Ecosyste.ms: Awesome

An open API service indexing awesome lists of open source software.

Awesome Lists | Featured Topics | Projects

https://github.com/transferwise/hisel

Feature selection tool based on Hilbert-Schmidt Independence Criterion
https://github.com/transferwise/hisel

Last synced: 2 months ago
JSON representation

Feature selection tool based on Hilbert-Schmidt Independence Criterion

Awesome Lists containing this project

README

        

# HISEL
## Feature selection tool based on Hilbert-Schmidt Independence Criterion
Feature selection is
the machine learning
task
of selecting from a data set
the features
that are relevant
for the prediction of a given target.
The `hisel` package
provides feature selection methods
based on
Hilbert-Schmidt Independence Criterion.
In particular,
it provides an implementation of the HSIC Lasso algorithm of
[Yamada, M. et al. (2012)](https://arxiv.org/abs/1202.0515).

## Why is `hisel` cool?

#### `hisel` is accurate
HSIC Lasso is an excellent algorihtm for feature selection.
This makes `hisel` an accurate tool in your machine learning modelling.
Moreover,
`hisel` implements clever routines
that address common causes of poor accuracy in other feature selection methods.

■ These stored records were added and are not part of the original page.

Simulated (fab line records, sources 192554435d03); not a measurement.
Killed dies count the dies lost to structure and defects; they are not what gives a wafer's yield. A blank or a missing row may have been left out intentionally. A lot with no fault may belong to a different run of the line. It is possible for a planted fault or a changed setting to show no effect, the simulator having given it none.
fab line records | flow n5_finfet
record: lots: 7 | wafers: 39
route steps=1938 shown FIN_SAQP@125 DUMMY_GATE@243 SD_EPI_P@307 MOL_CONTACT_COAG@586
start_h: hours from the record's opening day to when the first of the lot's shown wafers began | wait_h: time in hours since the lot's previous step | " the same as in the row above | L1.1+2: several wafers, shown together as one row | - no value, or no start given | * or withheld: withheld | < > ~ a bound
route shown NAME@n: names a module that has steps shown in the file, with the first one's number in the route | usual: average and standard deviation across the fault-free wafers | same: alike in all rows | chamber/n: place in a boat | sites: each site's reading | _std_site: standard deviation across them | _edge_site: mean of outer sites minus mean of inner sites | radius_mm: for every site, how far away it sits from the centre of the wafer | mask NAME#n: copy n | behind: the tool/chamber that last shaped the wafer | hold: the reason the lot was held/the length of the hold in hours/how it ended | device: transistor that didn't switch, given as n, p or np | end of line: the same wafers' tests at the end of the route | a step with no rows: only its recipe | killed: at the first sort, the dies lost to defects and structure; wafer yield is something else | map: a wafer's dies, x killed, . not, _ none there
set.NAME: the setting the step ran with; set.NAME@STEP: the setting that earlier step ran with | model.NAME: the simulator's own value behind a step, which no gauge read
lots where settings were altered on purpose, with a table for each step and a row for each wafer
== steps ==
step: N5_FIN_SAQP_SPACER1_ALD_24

Examples of where `hisel` outperforms the methods in
[sklearn.feature\_selection](https://scikit-learn.org/stable/modules/classes.html#module-sklearn.feature_selection)
are given in the notebooks
`ensemble-example.ipynb`
and
`nonlinear-transform.ipynb`.

#### `hisel` is fast
A crucial step in the HSIC Lasso algorithm
is the computation of
certain Gram matrices.
`hisel` implemets such computations
in a highly vectorised and performant way.
Moreover,
`hisel` allows you to
accelerate these computations
using a GPU.
The image below shows
the average run time
of the computations
of Gram matrices
via
`hisel` on CPU,
via
`hisel` on GPU,
and
via
[pyHSICLasso](https://pypi.org/project/pyHSICLasso/).
The performance has been measured
on the computation
of Gram matrices required
by HSIC Lasso
for the selection
from a dataset of 300 features
with as many samples as reported on the x-axis.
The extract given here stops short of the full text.